Opinion 12-94

June 14, 2012


Digest:         A judge who is named as defendant/respondent in a federal proceeding in his/her official capacity may preside over an unrelated criminal matter wherein the plaintiff/appellant appears as complainant, provided the judge can be fair and impartial.


Rules:          Judiciary Law §14; 22 NYCRR 100.2; 100.2(A); 100.3(E)(1); 100.3(E)(1)(a)(i)-(ii); Opinions 12-7; 11-20; 09-47(B); 01-24 (Vol. XIX); 98-69 (Vol. XVII); 95-38 (Vol. XIII); 91-48 (Vol. VII); 91-25 (Vol. VII); 88-54 (Vol. II); People v Moreno, 70 NY2d 403 (1987).


         The inquiring judge was a named defendant in a federal action challenging the judge's denial of an individual's pistol permit application and is now the respondent on appeal. The plaintiff/appellant in the federal action is now the complainant in an unrelated criminal action assigned to the judge for arraignment and pre-trial proceedings and that may be assigned to the judge for trial. The judge states that he/she has never met the plaintiff/appellant, even during the judge's review and denial of the original pistol permit application, and does not "entertain any personal feelings either toward or against this individual." The judge believes that he/she can preside impartially over the matter, but asks whether disqualification is required under the circumstances presented.

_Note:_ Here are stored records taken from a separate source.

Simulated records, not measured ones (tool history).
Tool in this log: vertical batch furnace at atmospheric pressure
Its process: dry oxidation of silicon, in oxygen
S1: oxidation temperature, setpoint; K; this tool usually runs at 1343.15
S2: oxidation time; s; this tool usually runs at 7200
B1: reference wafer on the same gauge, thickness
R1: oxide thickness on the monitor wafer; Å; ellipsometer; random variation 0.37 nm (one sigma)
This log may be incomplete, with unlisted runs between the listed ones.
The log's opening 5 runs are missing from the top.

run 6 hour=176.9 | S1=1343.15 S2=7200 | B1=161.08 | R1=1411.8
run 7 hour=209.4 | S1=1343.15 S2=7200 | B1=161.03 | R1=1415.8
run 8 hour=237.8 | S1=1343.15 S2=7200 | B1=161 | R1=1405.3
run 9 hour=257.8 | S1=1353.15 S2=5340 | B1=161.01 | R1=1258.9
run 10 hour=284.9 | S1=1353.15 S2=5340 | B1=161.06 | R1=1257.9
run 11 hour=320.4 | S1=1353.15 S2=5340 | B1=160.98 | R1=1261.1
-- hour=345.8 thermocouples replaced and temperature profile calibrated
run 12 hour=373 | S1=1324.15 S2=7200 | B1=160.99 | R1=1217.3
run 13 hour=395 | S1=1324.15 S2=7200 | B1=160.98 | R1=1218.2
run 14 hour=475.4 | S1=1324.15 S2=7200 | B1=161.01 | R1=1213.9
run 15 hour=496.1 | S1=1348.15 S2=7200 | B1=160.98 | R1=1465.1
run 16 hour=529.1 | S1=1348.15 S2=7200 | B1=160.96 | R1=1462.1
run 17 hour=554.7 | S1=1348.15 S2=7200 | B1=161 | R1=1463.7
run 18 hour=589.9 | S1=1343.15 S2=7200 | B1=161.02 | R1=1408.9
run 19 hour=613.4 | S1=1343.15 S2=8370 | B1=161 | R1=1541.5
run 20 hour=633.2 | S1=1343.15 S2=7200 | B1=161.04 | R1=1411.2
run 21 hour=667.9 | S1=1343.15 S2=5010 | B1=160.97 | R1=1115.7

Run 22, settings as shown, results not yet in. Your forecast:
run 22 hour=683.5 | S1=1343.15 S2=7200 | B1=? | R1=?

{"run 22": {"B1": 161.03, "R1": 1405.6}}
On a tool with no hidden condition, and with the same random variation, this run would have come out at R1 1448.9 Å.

         A judge must always avoid even the appearance of impropriety (see 22 NYCRR 100.2) and must always promote public confidence in the judiciary's integrity and impartiality (see 22 NYCRR 100.2[A]). A judge must disqualify him/herself in a proceeding in which his/her impartiality might reasonably be questioned (see 22 NYCRR 100.3[E][1]) or in other specific circumstances as required by rule or by law (see generally id.; Judiciary Law §14). For example, a judge who has a personal bias or prejudice concerning a party or who has personal knowledge of disputed evidentiary facts must disqualify him/herself (see 22 NYCRR 100.3[E][1][a][i]-[ii]). Conversely, where disqualification is not mandatory, a trial judge is the sole arbiter of recusal (see People v Moreno, 70 NY2d 403 [1987]).

         The Committee has previously considered whether a judge may preside over a matter after a party or attorney has sued the judge (see e.g. Opinion 12-7; 09-47[B]; 01-24 [Vol. XIX]; 98-69 [Vol. XVII]; 95-38 [Vol. XIII]; 91-48 [Vol. VII]; 91-25 [Vol. VII]; 88-54 [Vol. II]). In general, where the cause of action is directed to the judge's institutional or official role, and "there does not appear to be any personal or direct financial or other economic interest on the part of the judge in the outcome of [the] lawsuit" (Opinion 01-24 [Vol. XIX]), the Committee has advised that disqualification is discretionary, based solely on the judge's conscience (see e.g. Opinions 91-48 [Vol. VII]; 91-25 [Vol. VII]; 88-54 [Vol. II]; cf. People v Moreno, 70 NY2d 403 [1987]).

         Here, too, the fact that the judge was named as defendant/respondent in a federal proceeding in his/her official capacity does not, without more, cause the judge's impartiality to reasonably be questioned in other, unrelated matters wherein the plaintiff/appellant appears, provided the judge can be fair and impartial (see Opinion 12-7). The judge may therefore preside over a criminal matter in which the plaintiff/appellant appears as complainant unless the judge concludes, as a matter of conscience, that he/she cannot be fair and impartial (see People v Moreno, 70 NY2d 403, 405 [1987] [where disqualification is not mandated, the judge "is the sole arbiter of recusal. This discretionary decision is within the personal conscience of the court"]).

         Of course, if the judge doubts his/her ability to be impartial in a particular matter, then disqualification is required (see 22 NYCRR 100.3[E][1][a][i]; Opinions 12-7; 11-20).